I would love for nothing more than to one day have a dessert named after me. I envisage the Geraldo to be slightly rotund (much like its namesake) and chock full of all that is good in this life: butter, sugar, and cream. My dessert — my prerogative.
What I do wonder is whether Eduardo Gomes had any say in the Brazilian obsession that would form part of his legacy. The late politician was an Air Force Brigadier General who made two failed presidential bids after World War II. He was a dashing man in uniform and apparently popular with the ladies. So popular that it sparked the election slogan “Vote for the Brigadeiro – he’s handsome and single.”
As the story goes, his overzealous admirers campaigned for him by organising parties and selling a particular chocolate candy. Made in his honour, it was simply called the Brigadeiro’s sweet… and eventually shorthanded to the Brigadeiro. The confection was made of just three ingredients: condensed milk, cocoa and butter.

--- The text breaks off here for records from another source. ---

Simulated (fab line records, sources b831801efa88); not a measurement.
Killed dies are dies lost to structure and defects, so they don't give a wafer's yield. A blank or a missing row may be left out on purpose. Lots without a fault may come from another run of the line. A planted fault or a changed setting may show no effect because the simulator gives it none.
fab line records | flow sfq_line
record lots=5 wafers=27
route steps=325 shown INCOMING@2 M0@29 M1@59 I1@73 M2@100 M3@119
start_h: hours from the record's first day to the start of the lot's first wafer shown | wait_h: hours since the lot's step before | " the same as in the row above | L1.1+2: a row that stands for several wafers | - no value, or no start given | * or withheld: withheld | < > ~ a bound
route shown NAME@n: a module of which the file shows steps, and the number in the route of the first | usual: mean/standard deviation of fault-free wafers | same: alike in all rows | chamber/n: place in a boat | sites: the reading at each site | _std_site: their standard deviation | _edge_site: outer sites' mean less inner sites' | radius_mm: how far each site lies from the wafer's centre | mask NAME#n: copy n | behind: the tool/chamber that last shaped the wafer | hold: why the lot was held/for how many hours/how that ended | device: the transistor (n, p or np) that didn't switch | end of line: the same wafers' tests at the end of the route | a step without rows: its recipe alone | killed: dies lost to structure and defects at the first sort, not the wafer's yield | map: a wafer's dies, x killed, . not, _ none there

This was mostly a function of necessity. Because imports were difficult during the war, the traditional snacks of fruits and nuts were scarce. Enter food titan Nestle, which introduced condensed milk and a cocoa powder called Nescau. People very quickly found out that boiling down condensed milk turns it into a malleable consistency not unlike candy. Add flavouring, and you had a winner. It was easy to make, highly accessible and, above all, totally delectable.
Fast forward 70 years and the Brigadeiro is a tight weave in Brazil’s culinary fabric. No kid’s birthday party is complete without these soft, truffle-like treats. And as their popularity has grown, so have the options. Entire shops in Brazil are dedicated to this delicacy. High-end chocolatiers offer those made from gourmet, organic cocoa. Others entice with the addition of nuts or exotic fruit. And there are the adult varieties too, laced with port, brandy and the sugarcane spirit, cachaça.
If by now you’re motivated to try your hand at a Brigadeiro, the recipe couldn’t be more straightforward. You heat a can of condensed milk with a few tablespoons of cocoa and a pad of butter for around 20 minutes. (Tip: stirring cocoa into this thick solution can be meddlesome, so dissolve it in some water first.) Chill this in the refrigerator until cool enough to handle. Then coat your hands with butter to create a non-stick surface and shape the Brigadeiro into balls. Finally, roll them in chocolate sprinkles. Cocoa powder is fine, too.
The resulting dark, luscious orbs help to explain why they’re called negrinho in the south. Another popular version is to coat them in coconut, turning them into beijinho… romantically translated into a little kiss. Make no mistake, there are myriad ways to enjoy the Brigadeiro — born in an age of austerity, inspired by a hero, and loved by a nation.